News publishing outlets stand to benefit from adopting Semantic Web technologies, and now there’s a lightweight way for them to begin moving in that direction, too.

The International Press Telecommunications Council (IPTC) recently introduced rNews 0.1, a set of specifications and best practices for using RDFa to embed news-specific metadata (headlines, bylines, publication dates and so on) into HTML documents. It hopes rNews will become a standard in the industry for conveying through to browsers and into HTML documents the deep structure and explicitly modeled content that exists in publishers’ back-end data layers. The wider its adoption across news channels, the greater the chance of innovative apps cropping up that can help publishers increase engagement with their audiences, according to rNews’ developers.
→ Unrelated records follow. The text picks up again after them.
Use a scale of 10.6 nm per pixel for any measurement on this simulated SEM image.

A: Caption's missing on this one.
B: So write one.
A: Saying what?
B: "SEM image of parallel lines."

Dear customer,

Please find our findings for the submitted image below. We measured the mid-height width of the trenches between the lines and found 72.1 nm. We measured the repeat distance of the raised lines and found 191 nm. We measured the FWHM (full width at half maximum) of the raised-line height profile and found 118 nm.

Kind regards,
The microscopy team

As an example, proposes Stuart Myles, deputy director of schema standards at the Associated Press who’s heading up the IPTC Semantic Web work, consider how marking up news content in rNews can open it up for interesting re-purposings and re-contextualizations. A number of publishers are experimenting with APIs that give others access to data from just their one publication, he says. But if multiple publishers adopt rNews and support its standardization, there’s the potential for developers to more easily create applications that mix and match information from across different venues. “Someone could build an application that says to alert them when other photos with certain words in the caption appear and are published after this date and time,” he says, “or an application that shows photos only from the New York Times, the AP and Getty Images.” Such apps could help drive traffic back to publishers’ web sites and enable greater interactions with the news they deliver.

Right now, building such “apps that aggregate” is a job that essentially requires developers to write software to understand each web site from which they’d like to pull data – and that often means small news sites get left out in the cold as not being worth the effort. As more sites implement rNews, it can lower the bar for “what developers have to invest in building those aggregation experiences,” says Evan Sandhaus, the lead architect for the New York Times’ semantic platform and that publisher’s delegate to the IPTC.

What Else Gets Better?

Other potential benefits that could argue for rNews’ adoption by publishers include the obvious one of better search engine experiences. to some that are a bit more speculative. The right metadata – and  correctly labeled metadata – could help in winnowing the scope of ads to those that are appropriate for a particular article. “One of the holy grails of the publishing industry was finding ways to show more targeted ads, such as by gathering information about me, the viewer, to identify me and serve ads that target my interests. And many of us on the web are somewhat opposed to that. But what is a good interim solution is to tie ads to the context of the web pages people view,” says Andreas Gebhard, manager, Getty Images Global Picture Desk and that company’s delegate to the IPTC. “If you could expose automatically what this particular text on the page is about, and a major ad network would scrape that information and serve ads that are pertinent to that or even avoid embarrassing things that shouldn’t be served, that might be a very quick win. It might prove to be very beneficial to advertisers, publishers and even readers.” Not that rNews is seeking to supplant some techniques and technologies, including semantic ones, that already are in the ad space, says Myles, but it could be used to support such approaches.

Another potential (and still-in-need-of-greater-exploration) use: Improving the experiences for the site-impaired. “Screen readers have the same problems search engines do to decompose the semantics of the article on the page,” says Sandhaus.

Of course, today a lot of news publishers that are looking for new ways to grow reach and revenue in these extremely challenging times are focusing on things like building a new iPhone app. So how are they to find the time and resources to put behind rNews? The good news, say its proponents, is that they don’t need much of either. “We want a CIO to look at this as taking three days of developing and testing, not as a month-long infrastructure investment,” Sandhaus says. What’s needed, according to Gebhard, is mostly making some adjustments to their main publishing templates, not a massive commitment of funds and technology. “It was on our minds throughout the design process that we wanted to make this more of a ‘shrug-offable’ investment,” he says. “As rNews is currently structured, with some basic understanding and primers we are offering, I think it’s reasonable that an up-to-date web developer or designer could easily get the hang of it and actually implement it.”

Myles adds that those outfits that have been building tools on the hNews microformat will find it relatively easy to support rNews, too. So, speaking of hNews, what of the more than 1,000 news sites that are already using it? No reason you can’t mark up content with both, Myles says.

“They’re different technical approaches so they are not in conflict. Adopting rNews doesn’t stop you from doing other things within your web page as well,” he says. “Part of it is that there is an existing set of sophisticated tools for extracting information from web pages using RDFa, so [rNews] is an important set of things to support or add. Also some things that we’re adding to rNews are not directly expressive in hNews, like comments.”

Adds Sandhaus, “We see this standard as just the latest step in a long story in the structure of news content becoming increasingly accessible to the channels we want to get it to.”